Can Trump Flip Joe Manchin and the Senate?
A golden opportunity to “reimagine” the upper chamber.
We wonder whether Joe Manchin plays golf. If he does, Donald Trump should have the West Virginia Democrat down to Mar-a-Lago for the weekend and suggest that he switch parties. Doing so would, of course, flip the 50-50 Senate from Democrat control to Republican, and it would put a merciful end to what’s left of Joe Biden’s reckless, repulsive, hard-left agenda.
Columnist Mark Thiessen seems to think it might take just a phone call. “It is in Manchin’s interest to switch parties,” he writes. “He wants bipartisanship, but right now, he is under unrelenting pressure from Democrats to vote for their radical agenda. How many times has Manchin been asked if he is really, absolutely, 100 percent sure he would never vote to eliminate the filibuster? As a Republican, he would never be asked that question again.”
What’s more, Manchin wouldn’t have to suffer the many “progressive” fools of his party. A recent Politico headline blared, “The left hates Joe Manchin. His fellow Senate Dems are staying quiet.”
Why would anyone want to be part of an organization whose members hate him? “Joe Manchin is sparking outright fury from liberals,” the Politico piece continues, “with some Black Democrats invoking Jim Crow laws and Mitch McConnell as they blast the West Virginian’s resistance to a sweeping elections bill.”
That “sweeping elections bill,” by the way, is HR 1, the deceitfully dubbed “For the People Act” — the bill that would systematize electoral fraud, the bill that Texas Senator Ted Cruz called “the single most dangerous piece of legislation we’ve seen in decades.”
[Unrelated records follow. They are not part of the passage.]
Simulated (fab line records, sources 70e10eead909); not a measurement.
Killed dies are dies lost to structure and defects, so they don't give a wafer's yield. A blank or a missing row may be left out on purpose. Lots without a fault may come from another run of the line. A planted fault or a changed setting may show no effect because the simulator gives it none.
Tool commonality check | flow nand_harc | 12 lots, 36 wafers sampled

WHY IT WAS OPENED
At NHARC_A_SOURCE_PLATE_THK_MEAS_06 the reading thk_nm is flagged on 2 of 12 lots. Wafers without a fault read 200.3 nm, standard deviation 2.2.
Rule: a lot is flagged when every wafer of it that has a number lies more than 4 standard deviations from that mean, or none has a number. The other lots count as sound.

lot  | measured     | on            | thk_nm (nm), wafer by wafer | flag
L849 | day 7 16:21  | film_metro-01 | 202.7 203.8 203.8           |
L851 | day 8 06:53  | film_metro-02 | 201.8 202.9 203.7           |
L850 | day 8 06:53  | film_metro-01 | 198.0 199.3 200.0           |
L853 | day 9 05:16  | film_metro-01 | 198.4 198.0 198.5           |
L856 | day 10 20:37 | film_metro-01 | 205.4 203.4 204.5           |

We’ve written and warned extensively about HR 1, and we couldn’t agree more with Cruz. And Manchin, to his credit, stood firm when it counted, sticking a fork into the Democrats’ voter suppression scheme. Manchin vowed to vote against it, and he said as much in an op-ed to his constituents back home. As our Thomas Gallatin reported recently, “[Manchin] showed that he’s more concerned about being beholden to his constituents than to advancing his party’s power plays.”
Good for Joe. And for his failure to toe the party line, Former ESPN anchor and leftist race-baiter Jemele Hill ripped into him via social media: “Record number of black voters show up to save this democracy, only for white supremacy to be upheld by a cowardly, power-hungry white dude. Sen. Joe Manchin is a clown.”
New York’s Mondaire Jones was every bit as nasty, tweeting that Manchin’s op-ed “might as well be titled, ‘Why I’ll vote to preserve Jim Crow.’”
Again, why would Manchin want to put up with this? And what better way to extend a big ol’ middle finger to Hill and her ilk than by switching parties?
If Manchin seems reluctant to do so, Trump might remind him that he serves the people of West Virginia, which went a whopping +39 for Trump in 2020. Manchin is a popular former governor, but he doesn’t have numbers like that — not even close.
In fact, when our Mark Alexander called on Trump to flip Manchin last March, he noted: “Manchin was reelected to the Senate by a narrow three-point margin, winning a plurality of the vote by 49.57% because of a Libertarian spoiler who received 4.17%. Notably that year, no other West Virginia Demo congressional candidate came within 10 points of winning, and Democrats running for state seats were defeated by even larger margins.”
Suffice it to say: Manchin, as a Democrat, is the oddest duck in the United States Senate. And if he switches, he’d be lauded back home in the Mountain State, he’d likely get his choice of committee assignments from Minority Majority Leader Mitch McConnell, and he’d be able to work for genuine bipartisan legislation in the areas he’s most passionate about, such as energy and real (as opposed to fake) infrastructure.
So, what’s keeping him? Thiessen has a theory:
As a Democrat, he is assured his party’s Senate nomination. But if he becomes a Republican, he could face a primary challenger angry over his votes to convict Trump in his impeachment trials. Trump has made clear his intention to exact vengeance on any senator who voted for his removal. So, if Manchin defects, he faces the real prospect that Trump could support his primary opponent and deny him the nomination. … Trump could alleviate that concern with a single phone call. He could tell Manchin that if he switches parties and hands Senate control to the GOP, all will be forgiven — Trump would oppose any primary challengers and campaign enthusiastically for Manchin.
One simple phone call, Mr. President. Or maybe a friendly round of golf. That’s all it’ll take to “reimagine” the Senate. Think about it.